I have found this paper seems to answer most of questions about life
duration.https://www.cs.berkeley.edu/~matei/papers/2012/hotcloud_spark_streaming.pdf
Tian
On Tuesday, November 25, 2014 4:02 AM, Mukesh Jha
<[email protected]> wrote:
Hey Experts,
I wanted to understand in detail about the lifecycle of rdd(s) in a streaming
app.
>From my current understanding- rdd gets created out of the realtime input
>stream.
- Transform(s) functions are applied in a lazy fashion on the RDD to transform
into another rdd(s).- Actions are taken on the final transformed rdds to get
the data out of the system.
Also rdd(s) are stored in the clusters RAM (disc if configured so) and are
cleaned in LRU fashion.
So I have the following questions on the same.

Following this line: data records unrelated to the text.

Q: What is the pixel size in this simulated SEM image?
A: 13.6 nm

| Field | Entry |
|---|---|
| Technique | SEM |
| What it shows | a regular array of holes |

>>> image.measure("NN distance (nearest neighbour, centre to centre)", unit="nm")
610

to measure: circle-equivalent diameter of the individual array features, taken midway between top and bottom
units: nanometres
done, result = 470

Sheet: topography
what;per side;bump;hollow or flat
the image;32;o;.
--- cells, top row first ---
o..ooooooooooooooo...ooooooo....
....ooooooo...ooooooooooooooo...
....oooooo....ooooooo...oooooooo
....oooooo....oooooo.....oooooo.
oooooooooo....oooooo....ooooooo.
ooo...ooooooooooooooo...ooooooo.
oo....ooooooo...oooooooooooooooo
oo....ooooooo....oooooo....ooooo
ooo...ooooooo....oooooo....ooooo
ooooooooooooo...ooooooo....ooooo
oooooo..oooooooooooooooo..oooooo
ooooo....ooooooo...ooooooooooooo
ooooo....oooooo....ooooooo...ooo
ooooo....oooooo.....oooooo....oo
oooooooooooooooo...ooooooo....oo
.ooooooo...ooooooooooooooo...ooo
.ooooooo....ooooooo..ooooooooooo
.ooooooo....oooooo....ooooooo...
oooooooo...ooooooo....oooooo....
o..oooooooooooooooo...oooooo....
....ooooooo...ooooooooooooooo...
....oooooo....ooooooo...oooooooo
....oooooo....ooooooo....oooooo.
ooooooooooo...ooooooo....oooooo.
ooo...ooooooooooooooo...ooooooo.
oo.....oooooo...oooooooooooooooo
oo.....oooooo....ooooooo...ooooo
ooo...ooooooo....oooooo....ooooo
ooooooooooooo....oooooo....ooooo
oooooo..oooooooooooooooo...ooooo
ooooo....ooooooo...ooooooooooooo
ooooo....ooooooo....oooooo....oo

- How spark (streaming) guarantees that all the actions are taken on each input
rdd/batch. - How does spark determines that the life-cycle of a rdd is
complete. Is there any chance that a RDD will be cleaned out of ram before all
actions are taken on them?
Thanks in advance for all your help. Also, I'm relatively new to scala & spark
so pardon me in case these are naive questions/assumptions.
--
Thanks & Regards,
Mukesh Jha